An object profile, also known as an enterprise record, is a set of information that describes characteristics of an individual object in the master index application. Figure 1 illustrates an EUID tree for an object profile, which shows all components of a profile.
Figure 1 Object Profile Components
A profile contains two types of records:
Single Best Record – The single best record (SBR) is a set of information derived from the best information from each system record in an object profile (as determined by the survivor calculator). Each object profile has only one SBR.
System records are different from the SBR in that each system record contains a system and local ID pair and only contains data from a specific system. The information in the system records of an object profile is used to determine the best value for the SBR in that profile. If an object profile only contains one system record, the SBR will be identical to that system record. However, if an object profile contains multiple system records, the SBR might be identical to one system record but will more likely include a combination of information from all system records. Certain actions against a system record will cause the SBR to be changed, such as updating, deactivating, or merging a system record. Each active object profile must have at least one active system record. If all system records in a profile are deactivated, then the entire profile will also be deactivated.

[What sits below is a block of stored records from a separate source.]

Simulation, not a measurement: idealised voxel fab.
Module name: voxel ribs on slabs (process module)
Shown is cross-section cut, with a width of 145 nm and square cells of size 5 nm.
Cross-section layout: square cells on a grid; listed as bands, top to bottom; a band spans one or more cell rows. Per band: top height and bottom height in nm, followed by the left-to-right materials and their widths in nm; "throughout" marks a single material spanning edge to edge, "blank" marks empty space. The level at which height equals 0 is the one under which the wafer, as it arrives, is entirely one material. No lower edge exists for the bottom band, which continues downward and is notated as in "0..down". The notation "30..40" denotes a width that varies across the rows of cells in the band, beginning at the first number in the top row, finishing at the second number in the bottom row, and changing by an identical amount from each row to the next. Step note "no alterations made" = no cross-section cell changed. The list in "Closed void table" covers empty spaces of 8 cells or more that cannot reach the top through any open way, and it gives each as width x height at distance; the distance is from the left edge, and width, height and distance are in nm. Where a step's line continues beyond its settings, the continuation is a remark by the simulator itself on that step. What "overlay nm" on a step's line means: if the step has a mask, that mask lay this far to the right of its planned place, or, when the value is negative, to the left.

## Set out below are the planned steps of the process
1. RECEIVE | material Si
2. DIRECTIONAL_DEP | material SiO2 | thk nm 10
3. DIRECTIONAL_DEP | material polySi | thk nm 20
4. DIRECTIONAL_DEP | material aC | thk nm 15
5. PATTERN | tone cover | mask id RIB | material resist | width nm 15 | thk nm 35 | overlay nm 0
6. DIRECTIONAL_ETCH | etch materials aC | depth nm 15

The single best record (SBR) for an object profile is made up of a combination of information from all active system records associated with that object profile. The SBR represents the information that is determined by the master index application to be the most reliable and current of all system records in an object profile. The SBR is dynamic and is recalculated each time an update is made to an associated system record, a merge or unmerge affects the object profile, or a system record in the profile is deactivated or reactivated. You can use the overwrite capability of the EDM to update the SBR directly or you can update a system record and allow the survivor calculator to determine how to update the SBR (for more information, see Survivor Calculator).
If you use the overwrite capability to update a field, that field remains locked and cannot be updated by changes to system records until the field is unlocked. For more information about the overwrite function and locked fields, see Updating the SBR versus System Records.
The survivor calculator determines which information from each system record in an object profile is stored in the SBR for that profile. The calculator uses information defined by the system administrator to calculate the SBR. By default, the survivor calculator uses a weighted strategy for most fields, using the relative reliability assigned to each system in combination with the reliability given to the most recently updated value.
For some fields, such as alias and auxiliary IDs, a union strategy is typically used. This means that all unique alias names and auxiliary IDs from all systems are included in the SBR. For detailed information about the survivor calculator and configuring the survival strategy, see Understanding Oracle Java CAPS Master Index Configuration Options (Repository) and Configuring Oracle Java CAPS Master Indexes (Repository).
In a master index application, an object profile or system record can have three different statuses: active, inactive, or merged. The EDM uses special characters in the EUID tree to indicate profiles or system records that have a status other than active. The EDM also uses indicators in the EUID tree to denote the type of profile you are viewing when a side-by-side comparison of the same EUID is displayed. For example, when a transaction history is displayed, the previous image of the profile appears in parentheses. Table 1 lists and describes each indicator.
Table 1 Object Profile Indicators
In a master index application, each system record and SBR in an object profile contains a set of sub-objects that store different types of information about the object. Generally, a record contains a parent object and several child objects. A record can have only one parent object, but can have multiple child objects and multiple instances of each child object with each instance being identified by a unique field. For example, in a master person index a record can only contain one person name and social security number (contained in the parent object), but could have multiple addresses and telephone numbers (contained in child objects). Each address must be of a different type, such as a home address, billing address, or mailing address.
Each object profile in a master index application is assigned a unique identification number in addition to the local IDs assigned by individual systems. Each object has one unique identification number throughout your organization, and a unique identification number within each system with which they are registered.
Every object profile in the master index system is assigned an enterprise-wide unique identification number. This number is the same for that object regardless of the system from which the object information originates. This number is called the enterprise-wide unique identifier (EUID) and is used to cross-reference object profiles in order to accurately identify the objects throughout your organization.
A local ID is a unique local identification number that is assigned to an object in each system at which it is registered. These numbers are assigned using a numbering system unique to each local system, and are used internally by the systems to identify each object. A master index application uses an object’s EUID to cross-reference its local IDs in different systems. Note that the name of the Local ID field is configurable and might be different for your implementation.